The Guardian has been doing a pretty cool feature where they ask editors in various countries what the hot books are where they are. The most recent entry is Spain, and I thought I’d mention it here since there are some pretty strong resonances with coverage in recent issues of The Quarterly Conversation. In particular, Antonio J. Rodríguez’s recent essay “A few keys to understanding Spanish contemporary fiction, and five authors to—at least—enjoy it.”
For instance, Javier Cercas’ Anatomy of a Moment, which was just published in English and which we just reviewed quite favorably in TQC 23, is still doing quite well in Spain.
Looking a little further back, Anatomía de un instante (Mondadori) by Javier Cercas is one of those essay/fiction books that is so linked to a real – and brutal – event that it not only managed to hypnotise Spanish readers at the time of its well-publicised launch many months ago, but still manages to do so now. The recent commemorations of the 30th anniversary of the attempted coup d’état by a group of military officers, on 23 February 1981 (the real pretext for this work of literary pseudo-fiction), has helped to maintain interest in Cercas’s book.
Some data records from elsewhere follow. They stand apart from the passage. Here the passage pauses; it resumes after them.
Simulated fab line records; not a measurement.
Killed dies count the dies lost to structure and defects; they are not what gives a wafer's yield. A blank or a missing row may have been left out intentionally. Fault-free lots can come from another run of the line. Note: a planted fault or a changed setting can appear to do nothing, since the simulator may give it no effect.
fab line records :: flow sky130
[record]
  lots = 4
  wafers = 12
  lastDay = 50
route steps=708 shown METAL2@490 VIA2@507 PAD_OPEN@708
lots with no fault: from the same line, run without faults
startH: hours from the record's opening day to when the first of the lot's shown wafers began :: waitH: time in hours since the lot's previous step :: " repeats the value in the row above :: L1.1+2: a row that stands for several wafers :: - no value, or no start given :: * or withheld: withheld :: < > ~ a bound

Also, funny to see that Bolano’s Nazi Literature in the Americas–another book we covered a while back–was apparently “rescued” (from oblivion?), whatever that means:
Roberto Bolaño, one of the most popular authors in Spain, although he was Chilean, is another strong presence just now, thanks to Anagrama having rescued his book La literatura nazi en América.
Of course, the big book on everybody’s radar in Spain is the new Javier Marias, Los enamoramientos. Or, well, almost everybody’s. Our Madrid editor tells me that Marias has won himself few friends among the younger generation of authors in Spain, whom, it seems, Marias tends to go out of his way to insult.